Jim Ruesch, Army Center for Enhanced Performance deputy site manager, speaks to a group of 15th Sustainment Brigade, 13th Sustainment Command (Expeditionary) officers about mental strength and ways to condition the mind so that Soldiers can maintain peak performance. (U.S. Army photo by Sgt. Matthew C. Cooley, 15th Sustainment Brigade Public Affairs)

FORT HOOD, Texas - Imagine that you are a Soldier on the battlefield and you turn to see you best buddy lying dead beside you.

What would you do' Would you freeze or carry out your mission'

15th Sustainment Brigade, 13th Sustainment Command (Expeditionary) officers were asked about such scenarios and much more at Club Hood here, May 20, as part of an officer professional development class given by the Army Center for Enhanced Performance to teach them about mental strength.
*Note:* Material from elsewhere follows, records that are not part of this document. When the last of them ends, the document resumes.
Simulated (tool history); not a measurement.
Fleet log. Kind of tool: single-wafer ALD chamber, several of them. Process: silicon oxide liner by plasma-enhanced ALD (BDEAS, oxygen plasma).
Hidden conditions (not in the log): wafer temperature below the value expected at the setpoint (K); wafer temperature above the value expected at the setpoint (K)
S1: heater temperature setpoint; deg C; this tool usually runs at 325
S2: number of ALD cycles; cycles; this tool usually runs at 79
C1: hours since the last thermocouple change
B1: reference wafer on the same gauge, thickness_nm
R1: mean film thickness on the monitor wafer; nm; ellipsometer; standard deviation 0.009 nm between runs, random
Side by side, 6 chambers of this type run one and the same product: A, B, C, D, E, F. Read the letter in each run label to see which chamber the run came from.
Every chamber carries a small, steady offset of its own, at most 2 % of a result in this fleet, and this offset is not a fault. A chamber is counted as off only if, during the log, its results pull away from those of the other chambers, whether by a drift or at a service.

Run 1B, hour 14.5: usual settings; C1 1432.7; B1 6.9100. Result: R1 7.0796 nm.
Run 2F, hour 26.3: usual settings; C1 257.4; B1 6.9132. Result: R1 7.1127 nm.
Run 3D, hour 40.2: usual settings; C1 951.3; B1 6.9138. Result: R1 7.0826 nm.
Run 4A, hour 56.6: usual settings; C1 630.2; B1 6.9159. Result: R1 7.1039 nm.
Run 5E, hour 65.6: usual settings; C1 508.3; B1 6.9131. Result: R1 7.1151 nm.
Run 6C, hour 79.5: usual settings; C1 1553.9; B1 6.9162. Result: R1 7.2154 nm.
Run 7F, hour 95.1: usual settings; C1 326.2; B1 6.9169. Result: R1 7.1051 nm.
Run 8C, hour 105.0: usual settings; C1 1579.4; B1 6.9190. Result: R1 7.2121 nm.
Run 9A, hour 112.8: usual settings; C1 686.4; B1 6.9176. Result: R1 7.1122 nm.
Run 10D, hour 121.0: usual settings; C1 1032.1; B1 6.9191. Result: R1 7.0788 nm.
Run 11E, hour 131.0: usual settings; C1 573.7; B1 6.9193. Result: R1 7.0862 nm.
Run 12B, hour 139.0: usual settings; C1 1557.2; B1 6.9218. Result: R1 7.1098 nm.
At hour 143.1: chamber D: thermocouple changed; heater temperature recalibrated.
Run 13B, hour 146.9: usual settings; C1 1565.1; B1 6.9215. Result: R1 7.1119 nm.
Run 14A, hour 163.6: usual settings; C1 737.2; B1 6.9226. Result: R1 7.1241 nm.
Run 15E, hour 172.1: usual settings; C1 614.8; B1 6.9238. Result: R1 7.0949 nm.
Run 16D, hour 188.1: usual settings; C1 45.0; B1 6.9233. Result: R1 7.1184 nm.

The ACEP program shows Soldiers and family members how they can use mental exercises such as guided imagery and goal setting to perform at their peak in any and all aspects of their life.

"Everything you do is a choice," Jim Ruesch, ACEP deputy site manager said.

Ruesch explained that the things people do instinctively or even seemingly automatic emotional responses can be changed through conditioning the mind.

Ruesch also explained that every decision goes through a process, regardless of whether one is aware of it or not. In stressful situations, Soldiers will turn to what they have been conditioned and trained to do.

Ruesch stressed the importance of constantly updating standing operating procedures as new lessons are learned and learning from the mistakes of others.

He also explained the importance of energy management.

"[Energy management is] the energy to overcome adversity when you need it," Ruesch explained.

He explained that on a one hour patrol the Soldier would only have optimal focus for 40 minutes due to fatigue and a mental warm-up time.

He also spoke of the importance of staying calm in stressful situations to avoid fatigue over time.

The officers were taught the importance of using guided imagery by imagining possibilities and going through scenarios in one's mind to a successful conclusion.

Dr. Todd Ryska, ACEP performance enhancement specialist, taught the officers about goal setting and the different kinds of motivation.

He explained that there are two basic kinds of motivation, competitive performance and internal mastery.

Ryska said that it is important to strive to be motivated by mastery instead of competition, as one cannot control others.

"Effective goal setting is a process," he said.

Good goals need to be specifically written, have a plan to achieve them, be personal and meaningful, have social support, and require one to have confidence and dream big.

Achieving goals is a 7 step process according to the ACEP model.

To achieve a goal one must define the dream, know where they are now, decide what they need to develop, make a plan for steady improvement, set and pursue short-term goals, commit one's self completely, and monitor progress.

Soldiers and family members interested in learning more about ACEP and the services they offer may visit building 12020 at the Resiliency Campus on the corner of 31st and Battalion here.

ACEP offers several programs including Performance Education and Team Building, Warrior Transition, Family Readiness, and Academic Enhancement.

Group and individual training sessions are available to teach mental skills and biofeedback. ACEP also has Kinesthetic Room Training that uses America's Army and other technologies to enhance warrior skills.

They even offer an Executive Leader Seminar for senior leaders.